A Sermon preached at St. Mary’s Church, Fordingbridge on Easter Day-16th April 2017 by the Reverend John Towler.
Maybe the nearest understanding I have of Easter faith is this moment, now! I am alive, I am present, and the spirit of the living God lives within me. Is the life I live now a foretaste of my resurrection? Is the life of connectedness in this community this morning a foretaste of the resurrection of the body? I guess we all come year by year to this great mystery of the resurrection of Jesus Christ with more questions than we do answers.

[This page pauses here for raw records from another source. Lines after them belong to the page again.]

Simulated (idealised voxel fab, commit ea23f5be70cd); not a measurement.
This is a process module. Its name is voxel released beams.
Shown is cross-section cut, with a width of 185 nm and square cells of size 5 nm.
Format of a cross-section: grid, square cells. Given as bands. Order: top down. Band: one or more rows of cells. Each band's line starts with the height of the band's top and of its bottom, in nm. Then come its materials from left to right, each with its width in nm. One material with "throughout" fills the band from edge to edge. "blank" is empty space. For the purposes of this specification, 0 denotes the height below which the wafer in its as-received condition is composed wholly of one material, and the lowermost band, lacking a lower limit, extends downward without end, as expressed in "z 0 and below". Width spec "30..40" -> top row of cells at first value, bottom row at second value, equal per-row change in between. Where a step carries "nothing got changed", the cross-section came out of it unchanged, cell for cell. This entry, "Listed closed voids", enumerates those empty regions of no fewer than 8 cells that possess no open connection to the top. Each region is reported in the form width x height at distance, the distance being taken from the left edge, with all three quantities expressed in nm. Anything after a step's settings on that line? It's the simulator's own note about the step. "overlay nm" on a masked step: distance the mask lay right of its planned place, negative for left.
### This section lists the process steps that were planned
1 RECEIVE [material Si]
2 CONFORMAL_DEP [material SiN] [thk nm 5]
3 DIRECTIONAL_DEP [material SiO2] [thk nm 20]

The gospel reading from St Mark is probably the most succinct of all the resurrection accounts. It is also the last chapter of his gospel. Somehow its abruptness tips over into this moment. St Mark uses the words of the ’young man sitting in a white robe’ to declare one of the most astonishing proclamations of all time: ‘he is not here……………he is going before you to Galilee; there you will see him, as he told you’. When I say the end of the gospel tips over into this moment I mean that this morning right now is our Galilee: for Galilee substitute Fordingbridge-where else would he be?! We can debate until we are blue in the face about what actually happened in our rational Western way but maybe the truth of the resurrection of God’s Christ will elude us unless we are still, and know that it is inside of us and between us he lives-allowing ourselves to experience this great mystery of presence.
Let us return to Mark’s account of the resurrection. What might be significant about Galilee is that it is the place where the disciples receive their calling by the lake. In Galilee they will ‘see’ the risen Christ as disciples who have been forgiven and who are renewed. Somehow Jesus is taking them back to the roots of their calling as disciples.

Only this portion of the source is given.